In yet another ploy to overcome opposition to their merger, Duke Energy and Progress Energy agreed with environmental groups last week to a few million more dollars in payoffs for “clean” energy schemes, and to implement energy efficiency programs that would reduce customers’ electricity use by seven percent of retail sales by 2018.
The deal has been planned for months, and when approved by state and federal regulators, will create the largest investor-owned electric utility in the nation. Combined the companies serve residents and businesses in Florida, the Carolinas, Kentucky, Ohio and Indiana. Sierra Club, Environmental Defense Fund, Coastal Conservation League, Southern Alliance for Clean Energy and Southern Environmental Law Center all intervened in the hearings before the North Carolina and South Carolina utility regulatory commissions. The Federal Energy Regulatory Commission also must approve the deal.

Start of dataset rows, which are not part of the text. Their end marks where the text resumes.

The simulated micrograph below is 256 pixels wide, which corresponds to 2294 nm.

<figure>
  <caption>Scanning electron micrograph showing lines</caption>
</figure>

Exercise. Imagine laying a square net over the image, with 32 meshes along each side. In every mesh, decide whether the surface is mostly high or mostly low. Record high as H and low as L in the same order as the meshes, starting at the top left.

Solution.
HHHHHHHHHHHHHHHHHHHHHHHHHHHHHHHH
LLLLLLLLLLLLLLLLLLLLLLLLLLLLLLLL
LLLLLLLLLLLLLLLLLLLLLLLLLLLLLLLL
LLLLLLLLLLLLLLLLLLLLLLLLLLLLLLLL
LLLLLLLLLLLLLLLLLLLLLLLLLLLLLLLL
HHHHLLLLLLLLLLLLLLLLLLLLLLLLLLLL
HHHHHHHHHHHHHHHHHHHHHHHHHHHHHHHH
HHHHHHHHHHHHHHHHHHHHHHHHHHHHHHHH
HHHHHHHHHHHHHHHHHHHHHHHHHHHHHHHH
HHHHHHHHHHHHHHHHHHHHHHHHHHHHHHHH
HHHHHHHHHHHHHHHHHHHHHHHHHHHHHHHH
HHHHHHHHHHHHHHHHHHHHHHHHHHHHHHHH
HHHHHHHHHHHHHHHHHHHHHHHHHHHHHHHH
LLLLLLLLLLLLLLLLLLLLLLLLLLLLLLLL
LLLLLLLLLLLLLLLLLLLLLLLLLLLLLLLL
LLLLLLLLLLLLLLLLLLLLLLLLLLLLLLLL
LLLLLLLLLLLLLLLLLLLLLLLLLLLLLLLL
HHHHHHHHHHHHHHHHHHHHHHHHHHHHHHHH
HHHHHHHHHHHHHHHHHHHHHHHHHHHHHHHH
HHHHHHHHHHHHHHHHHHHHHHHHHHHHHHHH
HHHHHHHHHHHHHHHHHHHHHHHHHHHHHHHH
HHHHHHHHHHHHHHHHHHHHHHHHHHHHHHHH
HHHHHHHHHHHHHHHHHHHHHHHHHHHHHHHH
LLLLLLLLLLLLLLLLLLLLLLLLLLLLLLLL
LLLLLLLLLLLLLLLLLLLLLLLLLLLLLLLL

NLPC reported in September that the environmental pressure groups – whose calling cards are threats through lobbying and litigation – made the baseless allegation that the new Duke Energy would produce more pollution as a merged entity. The organizations feigned ignorance to the fact that Duke CEO James Rogers has made environmental regulation and the gaming of clean energy tax breaks and subsidies a major profit-making center. Appeasing environoiacs is part of his business strategy, to the point where Duke has spent billions on an unproven technology in Edwardsport, Ind., to build a coal gasification power plant that will capture and store its carbon dioxide emissions.
Nevertheless the Green groups put up an expert to make the case that all the (alleged) new pollution from the merger must be mitigated. Richard Hahn of La Capra Associates testified to the North Carolina Utilities Commission, “one way to mitigate the increased reliance on coal generation is for the Commission to condition approval of the merger on additional use of cleaner resources such as wind, solar or energy efficiency.” This is despite the fact that just a few years ago, La Capra argued in a report to the N.C. Environmental Review Commission that solar was a bad idea, “because the technology is expensive and not considered feasible on a commercial scale without substantial subsidies,” The News & Observer reported at the time.
But money is no object when it comes to gouging the utilities and ultimately, their ratepayers. In addition to the demands of the environmental groups, the N.C. Sustainable Energy Association wanted $75 million, and the anti-nuclear N.C. Waste Awareness and Reduction Network wanted $270 million, to be paid by Duke into weatherization programs, which are often scandal-ridden and wasteful. Duke had already promised to pay $15 million for such initiatives to try to gain support for the merger.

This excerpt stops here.